I’m a firm believer in the notion that a vast majority of art is inspired by, and created through conflict. Perhaps the sappy love songs, portraits-for-hire paintings, and commissioned sculptures are exempt from this rule, but when I look at the most powerful works, regardless of medium, I think the theory is validated.
I know a lot of talented people who seem to thrive creatively during times of personal turmoil. Someone once told me that a song wasn’t going to be a good song unless you bled for it. I don’t agree– I think that someone has to bleed (and before you jump on me for supporting violence, allow me to point out that I’m using it as a metaphor) it just doesn’t have to be you. I think if you give my catalog a quick listen you’ll find that I tend to write a lot of sad songs.
I’m a happy person– the inspiration for a lot of that stuff has come to me through conversations that were either meant for me or meant for someone else– I just happened to be within earshot.
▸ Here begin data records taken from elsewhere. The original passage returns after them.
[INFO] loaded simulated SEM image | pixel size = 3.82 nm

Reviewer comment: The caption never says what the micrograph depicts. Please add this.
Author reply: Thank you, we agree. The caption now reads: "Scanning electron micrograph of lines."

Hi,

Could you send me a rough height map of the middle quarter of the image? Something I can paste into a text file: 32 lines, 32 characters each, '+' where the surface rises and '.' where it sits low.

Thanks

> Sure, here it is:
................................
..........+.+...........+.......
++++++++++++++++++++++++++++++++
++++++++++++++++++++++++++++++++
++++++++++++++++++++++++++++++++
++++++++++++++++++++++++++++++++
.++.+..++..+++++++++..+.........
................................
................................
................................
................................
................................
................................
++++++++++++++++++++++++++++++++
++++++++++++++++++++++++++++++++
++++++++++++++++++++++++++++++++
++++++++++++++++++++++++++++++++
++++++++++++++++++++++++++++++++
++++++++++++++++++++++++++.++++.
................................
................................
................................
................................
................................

When I sent my friend Wright Thompson a few copies of Wide Listener (he and I wrote Gainesville together) he asked me if I was doing okay, which I took as a clear validation that blood does indeed need to be metaphorically spilled to create something of weight. I was able to truthfully tell him that I was fine, but I also pinned a feather in my cap while doing so.
So yes, someone has to bleed… but do yourself a favor if you’re an artist: open up your ears, write down your ideas, and let someone else do the bleeding for you. Your relationship and your overall psyche will thank you for it.